Search this site


Page 1 of 2  [next]

Metadata

Articles

Projects

Presentations

C++Grok bindings working in Python

% python example.py "%SYSLOGDATE%" < /var/log/messages | head -1
{'MONTH': 'Mar', '=LINE': 'Mar 23 06:47:03 snack syslogd 1.4.1#21ubuntu3: restart.', '=MATCH': 'Mar 23 06:47:03', 'TIME': '06:47:03', 'SYSLOGDATE': 'Mar 23 06:47:03', 'MONTHDAY': '23'}
That's right. I can now use C++Grok from python.

After I saw it work, I immediately ran a time check against the perl version:

% seq 20000 > /tmp/x
% time python example.py "%NUMBER>5000%" < /tmp/x > /tmp/x.python
0.59s user 0.00s system 99% cpu 0.595 total
% time perl grok -m "%NUMBER>5000%" -r "%NUMBER%" < /tmp/x  > /tmp/x.perl
4.86s user 0.94s system 18% cpu 31.647 total
The same basic operation is 50x faster in python with c++grok bindings than the pure perl version. Excellent. Sample python code:
g = pygrok.GrokRegex()
g.add_patterns( <dictionary of patterns> )
g.set_regex("%NUMBER>5000%")
match = g.search("hello there 123 456 7890 pants")
if match:
  print match["NUMBER"]
# prints '7890'
I knew I wasn't doing reference counting properly, so to test that I ran the python code against an input set of 1000000 lines and watched the memory usage, which clearly showed leaking. I quickly read up on ref counting in Python and what functions return new or borrowed references. A few keystrokes later my memory leaks were gone. After that I put python in the test suite and am read to push a new version of c++grok.

Download: cgrok-20080327.tar.gz

Python Build instructions:

% cd pygrok
% python setup.py install

# make sure it's working properly
% python -c 'import pygrok'
There is an example and some docs in the pygrok directory.

Let me know what you think :)

Python C++ Grok bindings

I've gotten quite a bit further tonight on making c++grok's functionality available in python.

Mostly tonight's efforts have been spent learning the python C api and learning how to add new objects and methods. I'm planning to have this ready for BarCampRochester3 in two weeks.

So far I can make new GrokRegex objects and call set_regex() and search() on them. Next time I'll be implementing GrokMatch objects (like in the C++ version) and a few other small things. Fun fun :)

Looks scary, actually simple: grammar parsing.

I hit a mental roadblock a few days ago; I was afraid to write a grammar parser for c++grok that supported the same basic format as the perl grok config format.

Perl grok's config grammar was super easy to write thanks to Parse::RecDescent. In the C++ version, I wanted similar ease. However, the tools I had available didn't appear to be expressive enough to support what I wanted. The config object in C++ was going to be a class, so you were free to have multiple config objects, and which meant I couldn't have any global variables. Both Boost Xpressive and Boost Spirit support grammar parsing almost trivially, but they require awkward wrapping and basically make it very hard to use when you want to update values in a class instance instead of some global variables.

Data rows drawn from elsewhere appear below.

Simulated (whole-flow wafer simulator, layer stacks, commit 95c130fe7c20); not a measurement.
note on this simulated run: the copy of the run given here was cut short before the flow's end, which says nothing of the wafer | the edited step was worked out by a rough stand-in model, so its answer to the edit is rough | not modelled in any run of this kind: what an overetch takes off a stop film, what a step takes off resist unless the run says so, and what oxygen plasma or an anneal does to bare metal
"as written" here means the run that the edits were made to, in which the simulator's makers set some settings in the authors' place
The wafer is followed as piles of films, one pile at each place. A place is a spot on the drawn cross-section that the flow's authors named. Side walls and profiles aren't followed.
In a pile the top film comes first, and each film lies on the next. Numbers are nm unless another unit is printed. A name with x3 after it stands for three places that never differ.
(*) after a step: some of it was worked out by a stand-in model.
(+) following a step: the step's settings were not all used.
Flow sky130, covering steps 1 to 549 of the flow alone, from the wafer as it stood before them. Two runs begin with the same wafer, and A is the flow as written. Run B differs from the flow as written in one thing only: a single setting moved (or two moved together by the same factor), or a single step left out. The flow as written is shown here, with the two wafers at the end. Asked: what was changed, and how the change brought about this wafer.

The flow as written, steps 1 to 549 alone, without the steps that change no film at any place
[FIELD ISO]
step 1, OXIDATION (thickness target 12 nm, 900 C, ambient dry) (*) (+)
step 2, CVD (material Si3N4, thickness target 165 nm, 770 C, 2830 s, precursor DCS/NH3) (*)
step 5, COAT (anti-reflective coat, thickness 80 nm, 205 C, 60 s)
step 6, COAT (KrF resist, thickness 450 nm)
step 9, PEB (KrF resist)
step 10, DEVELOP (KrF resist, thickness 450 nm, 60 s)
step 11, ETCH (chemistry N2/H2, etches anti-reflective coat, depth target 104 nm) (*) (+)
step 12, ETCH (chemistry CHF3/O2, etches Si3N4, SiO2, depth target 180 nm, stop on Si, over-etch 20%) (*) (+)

Eventually, I gave up and wrote my own recursive descent bits using Xpressive to do the pattern matching and some trivial in-object state management to keep track of what was going on. It was really simple, despite my fears.

I'm not really sure what made me afraid of doing it, but the fear was totally unfounded.

C++ Grok has working filters and exec sections now.

I finished implementing exec and filters:
exec "tail -1 /var/log/auth.log" {
  type "syslog" {
    match = ".*";
    reaction = "echo %=MATCH|shellescape%";
  };
};
I've made a point of having perl-grok's config format work, because I think it was a reasonable format (you're free to disagree!). At any rate, filters are now working, and the result of the above code is:
Reaction: echo Feb  8 23:25:01 snack CRON\[21596\]: pam_unix\(cron:session\): session closed for user root
Checking for input: tail -1 /var/log/auth.log(0x74b100)
Reading from: tail -1 /var/log/auth.log

Feb 8 23:25:01 snack CRON[21596]: pam_unix(cron:session): session closed for user root

c++ grok vs perl grok on pattern discovery

I finished up work on the pattern discovery feature for the C++ port of grok. As soon as it was finished, I wanted to see the dpeed differences between the perl and C++ versions.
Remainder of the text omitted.